4.28 million. That’s how many times each episode of Game of Thrones was downloaded last year. To give you some perspective, that’s the equivalent of every person in Iceland, the Bahamas, Luxembourg, Lithuania, Grenada, Tuvalu, Nauru and Vatican City throwing their hats into a pirating ring. Granted, each of those countries/sovereign city states is tiny (and I couldn’t resist throwing in an image of the pope cheering on Dani’s dragons, possibly with a bowl of popcorn on his lap), but roll with me here.
While the show’s mass pirating is hard to ignore, what’s controversial is whether or not it’s actually helping or hurting the show. Many international viewers, for example, can’t legally view the show until a good year after a season finale (though this is changing, with legal streaming now available in 176 countries), and pirating at least extends and strengthens the fan base, something that can turn into revenue further down the line through merchandising and DVD sales. The same goes for viewers who don’t have access to HBO even within the US. So is pirating good? Bad? Somewhere in between?
The downsides of pirating the show are obvious. With fewer people paying, less money gets back to the show—something that can be difficult for those involved with the show to stomach. Co-creator Jack Tapper, for example, has spoken wistfully about the special effects he could create if those downloaders paid just 99 cents.
The actor Nikolaj Coster-Waldeau, who plays Jaime Lannister, expressed similar sentiments in a recent BBC interview, stating, “At the end of the day it’s stealing. I know it doesn’t feel like it but it is, and it’s not right.”

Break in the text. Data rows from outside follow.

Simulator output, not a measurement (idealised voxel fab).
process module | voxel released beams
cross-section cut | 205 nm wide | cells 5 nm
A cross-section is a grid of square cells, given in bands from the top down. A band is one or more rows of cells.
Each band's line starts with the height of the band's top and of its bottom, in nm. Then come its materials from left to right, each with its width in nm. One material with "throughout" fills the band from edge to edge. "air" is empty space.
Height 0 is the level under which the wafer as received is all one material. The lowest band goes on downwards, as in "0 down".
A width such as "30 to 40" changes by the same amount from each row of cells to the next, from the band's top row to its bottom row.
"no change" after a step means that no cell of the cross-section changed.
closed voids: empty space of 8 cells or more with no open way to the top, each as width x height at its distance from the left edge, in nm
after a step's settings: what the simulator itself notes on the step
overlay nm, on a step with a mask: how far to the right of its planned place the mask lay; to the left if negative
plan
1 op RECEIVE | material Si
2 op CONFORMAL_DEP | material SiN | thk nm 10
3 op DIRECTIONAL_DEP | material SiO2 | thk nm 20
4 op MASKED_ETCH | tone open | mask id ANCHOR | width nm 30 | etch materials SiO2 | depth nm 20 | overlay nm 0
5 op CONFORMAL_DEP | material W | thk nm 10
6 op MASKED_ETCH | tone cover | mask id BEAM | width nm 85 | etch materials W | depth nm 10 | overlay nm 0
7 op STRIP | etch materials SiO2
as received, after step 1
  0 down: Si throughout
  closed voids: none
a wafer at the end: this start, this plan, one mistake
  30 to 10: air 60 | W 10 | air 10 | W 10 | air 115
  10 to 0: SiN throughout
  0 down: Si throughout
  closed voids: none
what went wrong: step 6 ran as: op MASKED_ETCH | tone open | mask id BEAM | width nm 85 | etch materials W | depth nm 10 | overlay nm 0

The US ambassador to Australia, the country that is one of the biggest illegal downloading culprits, agreed, calling it as “epic and devious as the drama” and urging a cease and desist.
While illegal downloading has the potential to ruin less popular shows, HBO already makes quite healthy profits from the show, and illegal downloading seems to generate further momentum. The show’s director, David Pretarca, has credited pirating with creating “cultural buzz”. Rose Leslie, who plays Ygritte, has called it a “backhanded compliment,” and producer Michael Lombardo has made similar comments.
It’s likely that illegal downloads would decrease sharply if HBO added a digital streaming service, as many of the piraters are located outside of the US or sit within the young, heavily male demographic that’s increasingly eschewing traditional cable packages for online consumption. It’s also likely that many users downloading from pretty sketchy websites would appreciate the digital security that comes with an official site.
But while such a service is often alluded to, HBO has been slow to bring it to fruition, as they would have to lower their prices to compete with other streaming services, a move that might undercut their cable subscription. Though this may be where TV is inevitably headed, the network seems hesitant to make the first move.
So, is pirating helping or hurting GOT?
The answer, it seems, is mixed, though it tells us a lot about the kinds of issues that popular shows are bound to face as more and more viewers move online and international audiences expect faster turnarounds.